Built-In Packaging for Two-Terminal Devices

Round 1

Reviewer 1 Report

The author has presented a quick built-in packaging that can install MIM sensors with only an insertion of properly designed pad structures. In this new work, two-terminal structures with different metal have been fabricated and validated that it can extend from its prior research. The process is easy, cost effective, and providing more resistance to the environment for the sensors. The reviewer believes the work is well-prepared and experiment result is backed up with sufficiently explanations that justifies for the publication in micromachines.

The reviewer has some minor comments on the content of the work, of which the reviewer believe will help the broad audience in the community understand the work more if addressed.

1. Table 2 should summarizes or categorize the literature based on its feature or application. A grouping and separation between each application would be good for detail compare of this work and others.

2 Al and Pt has very different optical reflection on oxide at their thickness of 200nm/100nm the image of pad the device looks exactly same in color in Fig. 2. Was it dummy sample?

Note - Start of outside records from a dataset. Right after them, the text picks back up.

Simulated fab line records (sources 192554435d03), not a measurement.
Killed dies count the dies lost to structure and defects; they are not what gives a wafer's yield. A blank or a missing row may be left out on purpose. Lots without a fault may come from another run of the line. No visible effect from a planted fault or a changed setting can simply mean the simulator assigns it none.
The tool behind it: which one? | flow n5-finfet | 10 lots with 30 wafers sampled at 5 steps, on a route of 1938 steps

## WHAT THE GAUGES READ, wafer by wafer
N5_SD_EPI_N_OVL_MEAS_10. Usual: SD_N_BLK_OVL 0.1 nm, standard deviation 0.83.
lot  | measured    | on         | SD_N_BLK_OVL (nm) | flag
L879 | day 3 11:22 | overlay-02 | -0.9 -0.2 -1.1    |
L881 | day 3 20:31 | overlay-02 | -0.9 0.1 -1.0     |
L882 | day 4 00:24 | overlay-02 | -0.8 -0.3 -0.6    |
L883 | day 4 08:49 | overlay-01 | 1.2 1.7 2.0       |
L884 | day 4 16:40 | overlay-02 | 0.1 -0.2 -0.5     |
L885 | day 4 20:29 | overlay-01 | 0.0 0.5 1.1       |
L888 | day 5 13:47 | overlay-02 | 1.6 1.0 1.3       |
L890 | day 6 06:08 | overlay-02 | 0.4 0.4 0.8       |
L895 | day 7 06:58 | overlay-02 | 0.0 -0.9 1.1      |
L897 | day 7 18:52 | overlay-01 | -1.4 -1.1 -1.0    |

3.  While soldering can resolve most of the issue, built-in packaging provides accessibility and replace-capability, The author has considered two types of the packaging approaches already. Considering the technology has been used from DC to several hundreds GHz. An explanation to not to consider it or compare with soldering would be good.

4. TiO2 is pretty leaky and the design of using only 6nm for the MIM structures should be explained or referenced by literature. 

5. No reliability test of this structure in this work or in prior work(MDPI 2022) has been presented. The claim in the conclusion should be considered re-wording.

 

 

 

Author Response

Thanks for your great feedback!

1. Table 2 has been updated, and two columns were added as applications and interconnections,
2. The microscope images were taken from the real sample. The bottom electrode, Pt, was coated with 6-nm thick TiO2, while the top electrode, Al, wasn't. Maybe the thin TiO2 layer decreases the contrasts between the two different metals. The image was taken using Olympus MX-61A. The exposure time and intensity of the light could play some role to get such a low contrast.
3. The following section is added to page #5 line #129, 
   1. ...While soldering is widely used in semiconductor industry, it is not considered suitable for this purpose due to various limitations and potential risks [25,26]. Semiconductor devices are highly sensitive to surface contamination, making them vulnerable to the negative effects of solder flux. Furthermore, the application of thermal stress during soldering can damage delicate components and elevated temperatures may not be compatible with sensitive materials. Diffusion and alloying processes during soldering can also alter the performance of the device. Furthermore, the irreversible nature of soldering limits repair options, and the miniaturization trend poses challenges for reliable solder connections. For these reasons, soldering is not considered....
4. The following section was added to page #2, line #75,
   1. ...TiO2 was chosen as the insulator layer due to its wide range of applications [24] and promising results in MIM configurations with a thickness of 60 nm except for a low current density [2]. To enhance the current density, the thickness of TiO2 was reduced to 6 nm, following a recent study. In particular, a 6 nm thick layer of Al2O3 has demonstrated encouraging results in rectenna applications [22]....
5. The following section was added to page #8, line #253,
   1. ...However, it is important to note that reliability tests have not been conducted in this work, highlighting the need for further exploration of the reliability of this structure....

 

Author Response File: Author Response.pdf

Reviewer 2 Report

The study was organized well for publication. I have no comment on this study.

Author Response

Thank you!